Job planning considerations, including coiled tubing forces, can be critical factors for the type of equipment and the associated risk of a wellbore entry. This paper presents estimated and actual values and explains the useful range of friction factors associated with the wellbore geometry. Emphasis is placed on the situation where equipment and tubular capabilities are close to safe operating limits. Operational alternatives are discussed which can help manage the risk and aid contingency planning.


  • Operations plan to perform acid stimulation using 1.75" OD QT900 coiled tubing

  • Estimated forces were 34,000 lbs at TD of 15,400’ MD (with flowing well and brine in CT)

  • Survey shows average DLS of 1.25 down to 15,000’ with a maximum of 4.3 DLS at 8600’

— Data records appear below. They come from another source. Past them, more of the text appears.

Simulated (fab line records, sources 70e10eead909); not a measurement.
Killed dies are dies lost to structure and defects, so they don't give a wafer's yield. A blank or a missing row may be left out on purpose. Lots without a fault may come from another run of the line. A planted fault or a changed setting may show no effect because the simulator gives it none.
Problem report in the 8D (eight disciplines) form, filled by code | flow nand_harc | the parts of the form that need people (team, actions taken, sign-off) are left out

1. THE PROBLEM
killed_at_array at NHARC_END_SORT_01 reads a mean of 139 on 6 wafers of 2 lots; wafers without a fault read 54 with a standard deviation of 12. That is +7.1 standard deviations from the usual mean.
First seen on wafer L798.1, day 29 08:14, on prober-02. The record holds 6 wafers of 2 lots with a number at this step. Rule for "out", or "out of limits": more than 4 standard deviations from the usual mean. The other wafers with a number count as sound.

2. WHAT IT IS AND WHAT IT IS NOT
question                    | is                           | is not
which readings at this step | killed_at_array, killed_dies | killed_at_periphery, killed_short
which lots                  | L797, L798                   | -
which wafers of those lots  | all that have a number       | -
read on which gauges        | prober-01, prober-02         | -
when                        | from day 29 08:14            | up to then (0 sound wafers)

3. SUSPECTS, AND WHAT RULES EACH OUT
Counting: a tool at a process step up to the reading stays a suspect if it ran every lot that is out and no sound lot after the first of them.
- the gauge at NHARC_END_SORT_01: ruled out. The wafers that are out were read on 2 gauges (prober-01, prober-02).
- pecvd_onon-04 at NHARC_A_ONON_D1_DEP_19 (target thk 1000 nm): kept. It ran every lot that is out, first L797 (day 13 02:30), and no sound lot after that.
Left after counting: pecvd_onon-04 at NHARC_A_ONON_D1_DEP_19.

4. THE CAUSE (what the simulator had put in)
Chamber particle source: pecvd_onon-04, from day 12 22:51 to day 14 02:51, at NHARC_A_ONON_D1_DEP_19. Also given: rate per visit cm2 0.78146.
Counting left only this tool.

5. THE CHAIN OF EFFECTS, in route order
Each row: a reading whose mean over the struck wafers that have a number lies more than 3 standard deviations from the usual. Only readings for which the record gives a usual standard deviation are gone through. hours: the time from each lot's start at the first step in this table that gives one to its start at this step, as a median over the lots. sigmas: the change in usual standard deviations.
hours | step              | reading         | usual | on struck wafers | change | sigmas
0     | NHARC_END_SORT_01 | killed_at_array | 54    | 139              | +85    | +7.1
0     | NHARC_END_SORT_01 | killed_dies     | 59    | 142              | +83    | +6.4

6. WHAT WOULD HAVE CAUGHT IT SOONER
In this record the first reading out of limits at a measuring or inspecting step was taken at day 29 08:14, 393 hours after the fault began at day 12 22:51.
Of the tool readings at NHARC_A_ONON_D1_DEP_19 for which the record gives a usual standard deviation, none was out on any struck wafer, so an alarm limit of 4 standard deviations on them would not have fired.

    Show excel plot of well trajectory in 3D for azimuth change

  • Wellbore entry with periodic weight checks up to maximum of 58 Mlbs pull at 12000’

  • Attempted loading the well with fluid to increase buoyancy without success.

  • Used friction reducer mixed at 5% by volume to decrease friction, but obtained only 10% reduction (or 7 Mlbs).

  • Well entry planned with new friction factors to match the actual weight checks and using QT110 CT with friction reducer.

  • Not many wells with this type of azimuth change in the BP data set.

  • Should consider this limit to well servicing during drilling operations

  • Low IPR did not justify another cleanout attempt, but perforated upper intervals instead.

Need data from follow up operation (if any) to show the effect of change in planning procedure.

Possible mathematical factor applied to azimuth change to increase friction factor for future CT force estimates.